Efficient Delay-Sensitive Task Offloading to Fog Computing with Multi-Agent Twin Delayed Deep Deterministic Policy Gradient
Round 1
Reviewer 1 Report
Comments and Suggestions for AuthorsThe authors present a conceptually rich integration of Multi-Agent Deep Reinforcement Learning (MADRL) with a constrained optimisation framework for dynamic task offloading in IoT-Fog-Cloud environments. The problem formulation includes realistic constraints, and the proposed cooperative MADRL approach aims to adapt dynamically to varying network and task conditions. While the topic is timely and the effort appears rigorous, the paper exhibits several limitations that significantly affect clarity, coherence, and technical robustness.
-
The abstract is overly dense, relying heavily on undefined acronyms and technical jargon. It lacks a structured articulation of the problem, fails to highlight the novelty of the approach, and does not communicate the real-world impact or significance of the contribution.
-
Sections I and II are excessively wordy and repetitive. They blend background, challenges, methods, and contributions without clear delineation or focus, making it hard to follow the paper’s key direction.
-
Section III lacks a cohesive optimisation strategy suitable for dynamic, resource-constrained, latency-sensitive environments in heterogeneous multi-agent fog systems. The authors should also cite prior relevant work, such as [https://onlinelibrary.wiley.com/doi/full/10.1155/2017/2363240], to ground their approach in existing literature.
-
The described Fog-to-Fog (F2F) cooperation model assumes decentralised decision-making by fog nodes (Fm, Fj), yet it omits any conflict resolution or coordination protocol. This poses a risk of inefficient or conflicting offloading and resource allocation strategies.
-
There is no defined mechanism for distributed consensus or control among agents—no reinforcement learning logic, game-theoretic approach, blockchain, or auction-based strategy is included to synchronise decisions in real-time.
-
Although task constraints such as deadline and energy consumption are considered, these are not integrated into a unified cost function or optimisation policy, limiting the model's practical applicability.
-
The absence of a multi-objective optimisation framework to jointly balance latency, energy usage, bandwidth constraints, and battery health under dynamic and uncertain network conditions is a major gap.
-
The model mentions partial offloading but provides no policy or mechanism to determine task partitioning. It does not address inter-task dependencies, data splitting overhead, or result reassembly delays at the fog layer.
-
No task scheduling strategy is described (e.g., FCFS, priority-based, deadline-aware) to efficiently manage task queues at fog nodes during varying load conditions.
-
The proposed model does not account for realistic wireless impairments like dynamic fading, interference from concurrent users, or wireless link load balancing—all critical in fog networks.
-
There is no fallback mechanism to offload tasks to the cloud when both Fm and Fj nodes are overloaded or unavailable, which raises reliability concerns in mission-critical scenarios.
-
The model lacks a well-defined utility or reward function governing fog agent decisions. In multi-agent reinforcement learning, this is crucial for convergence and cooperative behaviour.
-
There is no evidence of adaptive learning (e.g., Q-learning or deep RL) that would enable agents to optimise task decisions based on past performance or environmental feedback.
-
Section IV lacks clarity due to overly complex technical language, inconsistent notation, and minimal explanation of key equations. This makes understanding the MADRL optimisation process challenging.
-
The MAFCTORA framework and its associated MAPTO and MAFCRA algorithms are presented without any computational complexity analysis. There is no discussion of time or space complexity, memory usage, or convergence guarantees. This omission severely limits the assessment of scalability, feasibility, and real-time deployment of the solution.

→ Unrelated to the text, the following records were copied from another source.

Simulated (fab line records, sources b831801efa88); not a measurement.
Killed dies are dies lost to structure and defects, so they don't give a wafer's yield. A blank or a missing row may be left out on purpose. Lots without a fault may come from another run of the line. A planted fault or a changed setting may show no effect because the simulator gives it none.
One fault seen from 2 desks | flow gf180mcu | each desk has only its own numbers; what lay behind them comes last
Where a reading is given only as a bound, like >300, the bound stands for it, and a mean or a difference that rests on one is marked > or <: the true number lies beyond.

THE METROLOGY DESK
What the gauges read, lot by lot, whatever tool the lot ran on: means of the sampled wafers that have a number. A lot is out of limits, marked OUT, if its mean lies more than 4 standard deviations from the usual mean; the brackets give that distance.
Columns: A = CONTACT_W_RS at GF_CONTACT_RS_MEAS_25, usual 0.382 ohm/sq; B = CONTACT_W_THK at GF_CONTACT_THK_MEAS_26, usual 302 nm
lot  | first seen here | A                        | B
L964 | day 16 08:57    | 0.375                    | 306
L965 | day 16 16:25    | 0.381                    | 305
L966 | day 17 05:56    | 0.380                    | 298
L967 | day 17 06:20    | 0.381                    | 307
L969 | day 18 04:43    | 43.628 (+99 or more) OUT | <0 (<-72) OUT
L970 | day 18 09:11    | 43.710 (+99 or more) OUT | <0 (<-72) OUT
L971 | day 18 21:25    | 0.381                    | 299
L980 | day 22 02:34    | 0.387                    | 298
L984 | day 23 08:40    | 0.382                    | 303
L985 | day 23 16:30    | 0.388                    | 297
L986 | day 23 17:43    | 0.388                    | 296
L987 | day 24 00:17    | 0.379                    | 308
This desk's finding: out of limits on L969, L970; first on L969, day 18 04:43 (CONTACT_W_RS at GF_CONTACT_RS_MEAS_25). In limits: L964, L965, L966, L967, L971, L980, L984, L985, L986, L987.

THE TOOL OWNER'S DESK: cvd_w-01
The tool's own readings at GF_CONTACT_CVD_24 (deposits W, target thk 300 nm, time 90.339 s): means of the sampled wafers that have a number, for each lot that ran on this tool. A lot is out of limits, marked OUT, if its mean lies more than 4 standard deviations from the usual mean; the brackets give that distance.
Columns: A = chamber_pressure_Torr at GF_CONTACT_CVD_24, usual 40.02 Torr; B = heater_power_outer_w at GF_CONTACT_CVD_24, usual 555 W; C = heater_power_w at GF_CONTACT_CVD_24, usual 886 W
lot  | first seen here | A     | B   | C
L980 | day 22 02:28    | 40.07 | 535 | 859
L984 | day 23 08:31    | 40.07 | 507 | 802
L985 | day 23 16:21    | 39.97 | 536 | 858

Overall, my point is that while the paper introduces an innovative perspective on cooperative MADRL in fog computing, it requires significant revisions in clarity, organisation, technical completeness, and methodological rigour. The authors should particularly improve structural presentation, integrate formal optimisation techniques, and address practical deployment concerns before the work can be considered for publication.
-
Author Response
Please see the attachment
Author Response File: Author Response.pdf
Reviewer 2 Report
Comments and Suggestions for AuthorsThe manuscript examined, although interesting from a scientific point of view, presents within it the following specific issues that must necessarily be addressed:
It is not clear how the "fully cooperative" setting has been hypothesized through a rigorous characterization that distinguishes it from partially cooperative and adversarial multi-agent systems.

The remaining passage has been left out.